Parameterized algorithms is a fast-growing discipline in the area of algorithm design, where in the primary agenda is to work around NP-hardness by developing algorithms that are both fast and accurate in most situations of practical importance. The area, whose foundations were laid down by Downey and Fellows in the nineties, has seen rapid growth in both the theoretical and engineering contexts.

This is a community blog, and our intention is to collect expositions and announcements of results related to the area of parameterized algorithms. Please see the community wiki for a comprehensive selection of resources. Also see: questions in cstheory tagged parameterized-complexity.

A brief introduction to the primary goal of a parameterized algorithm is as follows. A *parameterization *of a problem is assigning an integer $k$ to each input instance and we say that a parameterized problem is *fixed-parameter tractable (FPT)* if there is an algorithm that solves the problem in time $f(k)\cdot |I|^{O(1)}$, where $|I|$ is the size of the input and $f$ is an arbitrary computable function depending on the parameter $k$ only.

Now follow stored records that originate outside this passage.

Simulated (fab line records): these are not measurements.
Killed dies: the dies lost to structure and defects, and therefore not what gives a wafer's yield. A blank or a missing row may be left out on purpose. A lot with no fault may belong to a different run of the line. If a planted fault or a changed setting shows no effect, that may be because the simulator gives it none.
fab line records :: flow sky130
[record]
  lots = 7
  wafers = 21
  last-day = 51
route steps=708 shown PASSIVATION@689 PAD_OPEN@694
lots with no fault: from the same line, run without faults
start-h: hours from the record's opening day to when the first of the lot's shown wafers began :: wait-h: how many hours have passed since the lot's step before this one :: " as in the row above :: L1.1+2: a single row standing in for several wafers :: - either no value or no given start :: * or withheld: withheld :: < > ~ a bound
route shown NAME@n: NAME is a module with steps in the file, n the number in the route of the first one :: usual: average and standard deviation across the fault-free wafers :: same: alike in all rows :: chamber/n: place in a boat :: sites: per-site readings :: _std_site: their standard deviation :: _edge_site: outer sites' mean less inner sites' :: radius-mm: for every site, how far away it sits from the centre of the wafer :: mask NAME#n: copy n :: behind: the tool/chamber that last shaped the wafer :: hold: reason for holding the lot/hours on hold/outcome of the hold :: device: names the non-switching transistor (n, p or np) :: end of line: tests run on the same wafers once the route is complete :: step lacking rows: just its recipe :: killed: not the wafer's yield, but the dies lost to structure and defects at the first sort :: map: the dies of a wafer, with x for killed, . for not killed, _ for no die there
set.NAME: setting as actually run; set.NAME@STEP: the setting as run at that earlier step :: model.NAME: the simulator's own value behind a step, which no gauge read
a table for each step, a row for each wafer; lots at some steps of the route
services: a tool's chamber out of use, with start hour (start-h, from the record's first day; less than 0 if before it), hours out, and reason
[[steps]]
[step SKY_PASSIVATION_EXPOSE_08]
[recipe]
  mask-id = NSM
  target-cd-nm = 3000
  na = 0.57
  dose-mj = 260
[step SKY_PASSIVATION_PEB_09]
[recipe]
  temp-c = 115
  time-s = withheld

Just as NP-hardness is used as evidence that a problem probably is not polynomial time solvable, there exists a hierarchy of complexity classes above FPT, and showing that a parameterized problem is hard for one of these classes gives evidence that the problem is unlikely to be fixed-parameter tractable.

A parameterized problem is said to admit a *polynomial kernel* if every instance $(I,k)$ can be reduced in polynomial time to an equivalent instance with both size and parameter value bounded by a polynomial in $k$. The study of kernelization is a major research frontier of parameterized complexity and many important recent advances in the area are on kernelization. These include general results showing that certain classes of parameterized problems have polynomial kernels or randomized kernels.

The recent development of a framework for ruling out polynomial kernels under certain complexity-theoretic assumptions has added a new dimension to the field and strengthened its connections to classical complexity.